I wanted practical experience before my final year, so I found a placement at the City of Toronto's Youth Spaces, I have only completed training so far, but some of the things I have learned have been very interesting and helpful. For example, they advised that when we are within the Youth Spaces if we begin a conversation with one of the youths, to not offer them career advice because it can appear condescending especially when the advice is not asked or warranted for. This advice alone has changed my perspective on the conversations I have in my everyday personal and professional life. I can't speak too much on my experiences with it as of now, because I begin at the workspace at the beginning of April. Already though the training has been extremely valuable. Through this experience, I get to work to create new methods so the youth can create a voice and vision for themselves.

Employers hire people, not degrees. Your degree does not define you, you define your degree. As a famous innovator of our culture once said, “STEM skills are vital to the world we live in today, but technology alone, is not enough” – Steve Jobs.

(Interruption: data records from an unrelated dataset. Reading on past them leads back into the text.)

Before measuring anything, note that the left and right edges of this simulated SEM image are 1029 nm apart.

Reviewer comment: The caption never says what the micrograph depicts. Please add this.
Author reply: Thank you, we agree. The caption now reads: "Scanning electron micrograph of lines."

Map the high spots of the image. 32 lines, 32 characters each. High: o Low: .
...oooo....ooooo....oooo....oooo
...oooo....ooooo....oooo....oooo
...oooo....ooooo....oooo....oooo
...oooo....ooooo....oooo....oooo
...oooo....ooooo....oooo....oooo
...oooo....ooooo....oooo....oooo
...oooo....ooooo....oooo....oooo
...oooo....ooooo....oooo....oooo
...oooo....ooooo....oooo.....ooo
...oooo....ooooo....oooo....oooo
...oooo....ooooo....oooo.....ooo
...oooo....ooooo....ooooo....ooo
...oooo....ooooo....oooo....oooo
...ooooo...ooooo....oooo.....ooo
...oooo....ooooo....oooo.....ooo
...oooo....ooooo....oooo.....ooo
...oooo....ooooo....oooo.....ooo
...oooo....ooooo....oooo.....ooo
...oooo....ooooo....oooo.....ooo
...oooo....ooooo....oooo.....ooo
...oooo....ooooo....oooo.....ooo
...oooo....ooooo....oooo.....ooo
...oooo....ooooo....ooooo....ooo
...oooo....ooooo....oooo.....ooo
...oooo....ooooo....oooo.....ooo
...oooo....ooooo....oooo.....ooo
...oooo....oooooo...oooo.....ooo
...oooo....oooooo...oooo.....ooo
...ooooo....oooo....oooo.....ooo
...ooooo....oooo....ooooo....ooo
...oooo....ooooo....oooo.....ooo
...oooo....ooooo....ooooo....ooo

I encourage Social Science majors to look into practicum (you can read about other student's experiences with practicum on the Student Speak blog), and also look for relevant internships, fellowships, and work experiences in general. Your experience doesn't have to come from inside of the university! Stay active on LinkedIn, look for opportunities, and don't expect for them to magically come to your lap, talk to your professors who may be able to help you with whatever experience they have, be certain about what you're advocating for and look for opportunities to exemplify that advocacy.